[mailhist-discuss] Question about the early use of email

Craig Partridge craig at aland.bbn.com
Wed Nov 19 05:43:56 PST 2014

Hi Linda:

I’ll hazard a short answer — for a richer answer I recommend dropping a note to John Quarterman.  Or perhaps this note will cause the rest of the list to chime in :-)

1990 is just before a transition — a bunch of email networks are about to go away, being swept away by the rush to the Internet.  But in 1990, they are still active.  The complete list of email networks of the time can be found in Quarterman’s book, “The Matrix” published in 1990 and widely available from used bookstores.

Almost all of those networks served academics or researchers.  So, to your particular perspective, namely a “private user”, the answer is there were not a lot of choices (at least in the US).  Your hypothetical user would likely have access one of three ways:

* Via COMPUSERV- my recollection is that COMPUSERV had an (ugly) way to email Internet users but Quarterman does not describe one.
* The Well — a rather small but vigorous email community centered around northern California — could email to most other computer networks
* Via UUNET — this is the UNIX-to-UNIX dialup network —which by 1990 was used by a wide range of high tech companies.

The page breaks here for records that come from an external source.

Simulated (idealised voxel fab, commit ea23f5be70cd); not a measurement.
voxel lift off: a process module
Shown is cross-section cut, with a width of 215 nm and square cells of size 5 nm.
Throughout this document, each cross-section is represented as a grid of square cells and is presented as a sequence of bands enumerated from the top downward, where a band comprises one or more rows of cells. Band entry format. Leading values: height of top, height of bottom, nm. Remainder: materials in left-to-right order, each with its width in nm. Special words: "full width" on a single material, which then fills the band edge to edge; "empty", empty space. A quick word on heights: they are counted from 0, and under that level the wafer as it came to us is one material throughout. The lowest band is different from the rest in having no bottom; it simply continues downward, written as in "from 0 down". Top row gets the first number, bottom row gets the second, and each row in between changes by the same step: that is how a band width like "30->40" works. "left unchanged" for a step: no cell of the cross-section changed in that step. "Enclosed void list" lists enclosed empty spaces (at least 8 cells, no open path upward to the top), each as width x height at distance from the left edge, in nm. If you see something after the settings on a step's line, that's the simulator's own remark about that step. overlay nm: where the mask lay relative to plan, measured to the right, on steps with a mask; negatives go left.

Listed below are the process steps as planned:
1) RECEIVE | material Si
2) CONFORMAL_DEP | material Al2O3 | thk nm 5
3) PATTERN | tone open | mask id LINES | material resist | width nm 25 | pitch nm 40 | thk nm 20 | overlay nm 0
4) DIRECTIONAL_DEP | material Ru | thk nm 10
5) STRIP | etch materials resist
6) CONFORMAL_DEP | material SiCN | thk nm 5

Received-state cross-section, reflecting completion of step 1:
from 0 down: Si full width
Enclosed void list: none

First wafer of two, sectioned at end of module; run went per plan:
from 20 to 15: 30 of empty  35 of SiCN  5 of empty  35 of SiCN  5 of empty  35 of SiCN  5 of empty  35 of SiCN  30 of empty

For COMPUSERV and the Well your user needed a PC or simply a dumb terminal and a modem to dial-in.  Data rates were painfully slow.
Given the logistics of setting up and operating a UUNET/USENET site, a hypothetical user was either a serious techie or used email only at his/her worksite.

Another thing to observe is that email was basically an overnight service on most networks at the time.  That is, unless you exchanged email on the same system, the larger Matrix of email-compatible networks swapped email at night, when dialup phone rates were least expensive.  So your character can’t send an email in mid-afternoon and expect an answer an hour later unless both parties were, say, on COMPUSERV.  Normally, the other party won’t get the email until the next day and you would not expect to see a reply until the day after that….  Only on a limited set of networks would you see near instant delivery (the Internet and BITNET come to mind).  Also, emailing off your service was often painful — by 1990, the Internet, BITNET, UUNET and CSNET were using a consistent format of user at example.com — but other systems did not, and ghastliness resulted if you wanted your email to cross network boundaries (cf. Adams and Fry book “!%@“, — which reads “Bang, Percent, At” or your favorite curseword as appropriate… which described how to bridge the boundaries).

Hope this is useful,


> On Nov 17, 2014, at 12:44 PM, Linda Hess <linda.hess at gmail.com> wrote:
> Hello to the group!
> I spoke to our moderator back in September, and he gave the the go-ahead to post this question even though it's not exactly what you all normally discuss (at least, not from what I can see).
> I was doing a search on the history of email from a private user perspective (as opposed to the use of email by the military, academic, and other early-adaptor communities). 
> What I hope you can tell me is as follows:
> 1. Who was most likely to have access to email in 1990? I didn't have access until 1994, and that was through my employer, so I really don't know the answer to this question.
> 2. What were the most likely ways that strangers made personal connections? I met a person who became a close friend on an email discussion group (via Listserve) in 1995. FWIW, that list still is active to this day!
> 3. If people lost touch with each other, how easy was it to find a person again in the pre-Google days? Could a person pretty much disappear if they chose not to answer email?
> These questions are for a novel I'm writing. As my early Internet experience is limited, I'd truly appreciate whatever insight anyone might wish to offer. I you want to reply off-list, that's fine.